Pegex is a regular expression (regexp) implementation built on top of LPeg.
The original motivation was to add regular expression search support for the Textadept editor; however the underlying engine is generic.
This module replaces the default text search with one which uses regular expressions.
Currently the full regular expressions are supported (not including eg Perl extensions, though some are planned); this is more than the subset supported natively in Textadept (which eg don't include "|").
Syntax | Matches |
---|---|
. | Any character except newline |
[abA-Z] | The characters a,b, or any capital letter |
\< | Zero-length, matches just before the start of a word |
\> | Zero-length, matches just after the end of a word |
foo|bar | Match foo or bar |
(pat) | Match the same as pat (subgroup) |
(?:pat) | Match the same as pat (subgroup), non-capturing |
x* | Match zero or more x |
x+ | match one or more x |
x? | match zero or one x |
\x | Where x is one of: ()\?*+|. : match the character x |
\w | Any "word" character [a-zA-Z_] |
\W | Any non-"word" character [^a-zA-Z_] |
\d | Any digit character [0-9] |
\D | Any non-digit character [^0-9] |
\s | Any whitespace character [ \t\n\v\r] |
\S | Any non-whitespace character [^ \\t\\n\\v\\r] |
\1 ... \9 | Back reference to Nth (subgroup) |
To install Pegex standalone, use "luarocks install pegex". Example usage:
local pegex = require('pegex')
pat = pegex.compile('(?:foo|bar)+')
result = pat:match("asdfoo") -- returns { _start=4, _end=6}
result = pat:match("asdf") -- returns nil (not found)
See the tests for examples using captures and backreferences.
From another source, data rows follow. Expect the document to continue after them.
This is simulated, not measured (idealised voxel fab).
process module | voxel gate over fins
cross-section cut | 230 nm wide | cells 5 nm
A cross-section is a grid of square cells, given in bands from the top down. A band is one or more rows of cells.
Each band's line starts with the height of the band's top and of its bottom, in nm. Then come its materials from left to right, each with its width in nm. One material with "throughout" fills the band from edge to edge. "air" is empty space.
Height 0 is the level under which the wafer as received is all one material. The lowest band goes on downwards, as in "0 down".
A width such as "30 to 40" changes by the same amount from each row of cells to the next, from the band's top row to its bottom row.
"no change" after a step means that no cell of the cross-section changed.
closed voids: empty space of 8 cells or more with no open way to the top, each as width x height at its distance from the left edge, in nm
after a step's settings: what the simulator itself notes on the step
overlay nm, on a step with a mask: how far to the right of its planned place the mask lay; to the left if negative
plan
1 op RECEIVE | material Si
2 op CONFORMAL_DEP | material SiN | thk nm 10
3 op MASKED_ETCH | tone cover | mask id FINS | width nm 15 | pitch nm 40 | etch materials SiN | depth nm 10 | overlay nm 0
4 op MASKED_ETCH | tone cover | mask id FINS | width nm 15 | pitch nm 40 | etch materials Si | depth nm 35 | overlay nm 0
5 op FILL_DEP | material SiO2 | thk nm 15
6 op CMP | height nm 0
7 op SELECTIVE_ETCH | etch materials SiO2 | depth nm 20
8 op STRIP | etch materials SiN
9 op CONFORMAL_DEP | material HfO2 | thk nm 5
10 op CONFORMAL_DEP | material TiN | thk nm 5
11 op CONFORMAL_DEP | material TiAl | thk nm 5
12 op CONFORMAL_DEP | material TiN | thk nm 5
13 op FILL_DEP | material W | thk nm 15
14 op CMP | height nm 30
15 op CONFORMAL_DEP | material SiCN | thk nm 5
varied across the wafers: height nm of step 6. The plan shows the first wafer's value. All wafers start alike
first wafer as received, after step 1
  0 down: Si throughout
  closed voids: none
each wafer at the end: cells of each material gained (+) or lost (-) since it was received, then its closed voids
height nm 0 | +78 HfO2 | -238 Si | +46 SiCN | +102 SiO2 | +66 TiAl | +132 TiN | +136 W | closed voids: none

To use with Textadept to replace the default search method:
Add the ta-regex directory to ~/.textadept/modules/
Add the following line to ~/.textadept/init.lua
local ta_regex = require 'ta-regex'
ta_regex.install()
The module adds a handler for events.FIND to intercept searches. Regular expressions are converted to equivalent LPEG patterns, which are then used for searching the text.
The regex-to-LPEG conversion can be used independently.